THE CEO visited the factory and noticed something unusual. He told his plant manager: “Every time I visit the plant, I can’t help but notice the fast-deteriorating condition of our water tank. Rust appears to destroy it. Why is this happening?”
The plant manager replied: “We’re using a harsh chemical cleaning compound to clean it.”
The CEO, of course, pursued it: “But, why are you using a harsh cleaning compound to clean it?”
Manager: “It is the best cleaning agent against pigeon poops on the [surface of the]tank itself.”
CEO: “But, why are there so many pigeon poops on the tank?”

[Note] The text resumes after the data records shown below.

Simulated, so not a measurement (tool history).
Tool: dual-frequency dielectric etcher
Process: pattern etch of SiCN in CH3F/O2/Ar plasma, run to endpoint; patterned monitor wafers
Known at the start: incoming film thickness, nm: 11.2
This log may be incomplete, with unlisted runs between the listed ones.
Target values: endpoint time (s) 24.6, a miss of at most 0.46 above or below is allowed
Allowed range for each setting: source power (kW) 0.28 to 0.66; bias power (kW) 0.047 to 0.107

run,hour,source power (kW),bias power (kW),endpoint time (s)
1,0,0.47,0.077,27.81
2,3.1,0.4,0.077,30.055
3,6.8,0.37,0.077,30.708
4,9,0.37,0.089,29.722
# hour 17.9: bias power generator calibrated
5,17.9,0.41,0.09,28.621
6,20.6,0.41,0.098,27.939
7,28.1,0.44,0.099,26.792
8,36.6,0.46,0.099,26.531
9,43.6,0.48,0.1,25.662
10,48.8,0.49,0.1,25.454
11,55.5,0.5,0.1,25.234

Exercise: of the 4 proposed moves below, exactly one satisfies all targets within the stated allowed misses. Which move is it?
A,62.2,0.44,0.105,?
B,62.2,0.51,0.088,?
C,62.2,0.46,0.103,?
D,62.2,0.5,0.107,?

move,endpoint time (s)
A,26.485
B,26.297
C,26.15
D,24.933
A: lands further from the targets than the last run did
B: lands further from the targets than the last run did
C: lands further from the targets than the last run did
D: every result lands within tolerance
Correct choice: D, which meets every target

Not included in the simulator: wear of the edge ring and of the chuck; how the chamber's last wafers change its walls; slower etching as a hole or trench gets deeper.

Manager: “There are many pigeons that [roost atop the tank to catch and]eat the spiders found underneath the tank.”
CEO: “But, why are there so many spiders down there?”
Manager: “There are many spiders down there feasting on the insects.”
CEO: “But, why are there so many insects underneath the water tank?”
Manager: “Insects go down there to lay their eggs in the grass that has grown underneath the tank.”
CEO: “You’re fired! You don’t know what you’re doing. You know the root cause of the problem and yet you failed to act on it. Why don’t you simply cut the grass and cement it? Look at what happened. You created another problem with your stupid solution of using a harsh chemical compound!”
Sometimes, you don’t know what could hit you. But there’s one certainty. Asking at least a minimum of five ‘Whys’ is a potent tool in problem-solving. And yet, many people ignore it due to its simplicity in bringing out the common sense in us.
Look back. Have you ever observed certain policies without challenging the reasons behind them? Of course, when you have to challenge a policy you have to do it diplomatically to avoid offending people. There are certain policies that can turn people into blind followers because they are maintained by managers who are emboldened by their command-and-control style.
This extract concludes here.